THE VIRGINIAN-PILOT

                         THE VIRGINIAN-PILOT
                 Copyright (c) 1994, Landmark Communications, Inc.

DATE: SUNDAY, June 26, 1994                    TAG: 9406240227 
SECTION: SUFFOLK SUN                     PAGE: 06    EDITION: FINAL  
SOURCE: John Pruitt 
DATELINE: 940626                                 LENGTH: Medium 

SIMPLE FAITH ENOUGH FOR DEAR AUNT MARY

{LEAD} Is it OK to say you enjoyed going to a funeral, or should you search around until you find a better word?

Maybe I should say something like I was saddened by the event that brought us together, but uplifted by the reunion of so many family members and longtime friends that I see too rarely.

{REST} Aunt Mary certainly wouldn't mind our saying we had a good time. Indeed, I can just hear her scold my brother for declaring, ``I hate to say I had a good time at a funeral, but it's certainly been a good day.''

She was rock-solid in her beliefs and was as certain of a place in heaven as I am that today is Sunday. ``Now, Roland,'' I'm sure she'd say to my brother, ``don't you fret one bit about me. I'm in a better place.''

Aunt Mary was 73. Her 74th birthday fell on the day before her burial, beside my Uncle Norris, on Tangier Island, and she died 11 months to the day of her youngest daughter's death from heart ailments.

Before dieting, sickness and grief claimed all but a covering for her bones, Aunt Mary was short and rotund - the way I remember her as her four daughters, our other cousins and I were growing up.

She took seriously biblical admonitions against pride, never adorning herself with makeup or jewelry. Still, she was always attractive, sometimes wearing her hair in a bun behind her head, and always having that just-ironed look in even everyday dresses.

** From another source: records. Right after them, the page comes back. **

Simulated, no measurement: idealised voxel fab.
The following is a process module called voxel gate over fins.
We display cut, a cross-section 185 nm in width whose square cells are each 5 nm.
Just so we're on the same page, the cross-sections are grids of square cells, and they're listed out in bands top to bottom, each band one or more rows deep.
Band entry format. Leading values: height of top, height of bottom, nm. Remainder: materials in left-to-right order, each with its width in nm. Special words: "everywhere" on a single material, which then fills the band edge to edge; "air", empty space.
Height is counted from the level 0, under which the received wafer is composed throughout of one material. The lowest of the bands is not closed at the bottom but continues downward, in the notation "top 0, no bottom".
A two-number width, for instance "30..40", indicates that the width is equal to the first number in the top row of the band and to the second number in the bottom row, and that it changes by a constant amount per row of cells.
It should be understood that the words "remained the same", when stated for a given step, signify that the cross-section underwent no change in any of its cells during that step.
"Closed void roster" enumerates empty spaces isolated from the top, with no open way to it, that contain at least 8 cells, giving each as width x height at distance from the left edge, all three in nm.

She never attended a movie, having no desire for such worldly entertainment, and her reading consisted of the Bible and study courses of scripture.

She still began every day with Bible reading and prayer, just as she did when we were children.

And she never mailed a letter or greeting card without enclosing a gospel tract. At her funeral, one of the ministers asked everyone who'd ever gotten a tract from Aunt Mary to raise their hands. If there was a person she'd missed, I couldn't tell.

Aunt Mary somehow got the notion that fast music would put us on the skids to hell. Slow, solemn songs were more her style. She had a beautiful voice, which she used only on hymns. I close my eyes and see her play the piano and hear the rich harmony of her singing with her daughters - except Elva, the one who died recently.

As a child, Elva was as off-key as any singer I ever heard. But the last time I visited Aunt Mary, she told me how Elva had sung for her before dying, ``I Know Whom I Have Believed.'' I just wouldn't believe how beautifully Elva had sung, my Aunt said.

I don't know if it was beautiful only in the ears of a mother or if Elva miraculously could carry a tune. Aunt Mary said it was a gift of God.

In all the singing that was so much a part of our childhood, Aunt Mary offered stern warnings that it was not for show but to the glory of God.

I have to confess, though, that on the rare occasions we kids were at Aunt Mary's house while she was on an errand, my cousin Ann would practice up-tempo gospel songs and even play and sing ``The Tennessee Waltz''! We were sworn to secrecy, lest Ann be confined to the house and yard and we visiting kids be sent on our way. We kept a lookout as if we'd been doing something dreadful.

Wednesday, as my cousin Kathleen and I sat in Aunt Mary's kitchen, the place oozed memories - of going out on a high tide in my uncle's boat and having to ``mud lark'' back home because we got caught by low tide; of playing ``guessing colors'' and having Elva constantly change her choice; of the excitement of Christmas, in the days before new toys and clothes were just everyday things.

More than anything else, though, we talked of how simply Aunt Mary lived and how a faith some people might find peculiarly simple sustained her.